Solid state reaction as a new method of amorphous film fabrication was introduced by R. Schwartz and W. L. Johnson in 1983. A thermodynamic explanation for the process given by the original article provides a clue to understanding the forces making the reaction possible. This thesis emphasizes the kinetic approach to the description of the reaction. The movements of the interfaces as a fundamental mechanism of the reaction is suggested. The reaction in La-Au and Ni-Hf multilayers is described. Resistance measurements, TEM and SIMS techniques, and Rutherford backscattering are used to study the process.

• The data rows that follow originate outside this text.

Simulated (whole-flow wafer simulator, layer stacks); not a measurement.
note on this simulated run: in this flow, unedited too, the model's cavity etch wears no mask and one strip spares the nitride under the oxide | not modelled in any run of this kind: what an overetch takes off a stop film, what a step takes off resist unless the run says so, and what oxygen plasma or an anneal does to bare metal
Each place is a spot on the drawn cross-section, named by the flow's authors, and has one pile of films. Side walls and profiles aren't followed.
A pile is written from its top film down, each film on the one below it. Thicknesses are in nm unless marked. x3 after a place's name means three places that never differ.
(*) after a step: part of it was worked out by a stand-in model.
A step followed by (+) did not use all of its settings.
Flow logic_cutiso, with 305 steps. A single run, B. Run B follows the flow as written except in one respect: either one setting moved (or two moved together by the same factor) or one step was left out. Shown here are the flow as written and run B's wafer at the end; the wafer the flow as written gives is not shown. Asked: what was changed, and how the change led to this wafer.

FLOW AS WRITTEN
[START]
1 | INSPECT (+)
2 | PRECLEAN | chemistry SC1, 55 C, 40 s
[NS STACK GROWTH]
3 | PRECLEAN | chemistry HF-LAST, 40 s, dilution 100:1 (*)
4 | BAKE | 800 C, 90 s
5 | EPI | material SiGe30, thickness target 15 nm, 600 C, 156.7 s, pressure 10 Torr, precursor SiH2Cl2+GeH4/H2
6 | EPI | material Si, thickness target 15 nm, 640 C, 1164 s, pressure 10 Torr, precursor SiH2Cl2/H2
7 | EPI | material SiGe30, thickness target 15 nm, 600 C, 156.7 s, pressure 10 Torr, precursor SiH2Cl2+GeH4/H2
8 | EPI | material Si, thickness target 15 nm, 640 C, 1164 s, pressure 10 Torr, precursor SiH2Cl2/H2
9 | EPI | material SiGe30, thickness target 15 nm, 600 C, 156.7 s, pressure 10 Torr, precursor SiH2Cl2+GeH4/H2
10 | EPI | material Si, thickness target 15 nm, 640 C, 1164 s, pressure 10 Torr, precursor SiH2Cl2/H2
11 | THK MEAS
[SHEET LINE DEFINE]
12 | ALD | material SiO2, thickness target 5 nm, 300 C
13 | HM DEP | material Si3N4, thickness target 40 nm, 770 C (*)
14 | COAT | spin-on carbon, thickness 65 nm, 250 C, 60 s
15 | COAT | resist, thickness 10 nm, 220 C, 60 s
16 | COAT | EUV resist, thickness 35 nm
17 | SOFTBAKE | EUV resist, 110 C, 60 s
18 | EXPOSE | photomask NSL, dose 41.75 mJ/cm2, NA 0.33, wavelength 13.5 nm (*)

The thesis contains a proof that the final product of the solid state reaction is amorphous. It describes the morphology of the reacting multilayers. The one-dimensional and multi-dimensional processes taking place during the growth are separated. The thesis connects the properties of the reaction with known properties of the "fast diffusion." The phenomenological model for the reaction is introduced. The model consists of a diffusion equation with a new set of boundary conditions. The amorphous layer growth rate in the limit of short time is found to be X = 1 - exp(-At) and X = -1/(A - 1) + (2at)^1/2 in the limit of long time. The "steady state" approximation as a solution to the diffusion equations in the limit of long time is found to be incorrect. The model shows excellent agreement with the experimental data.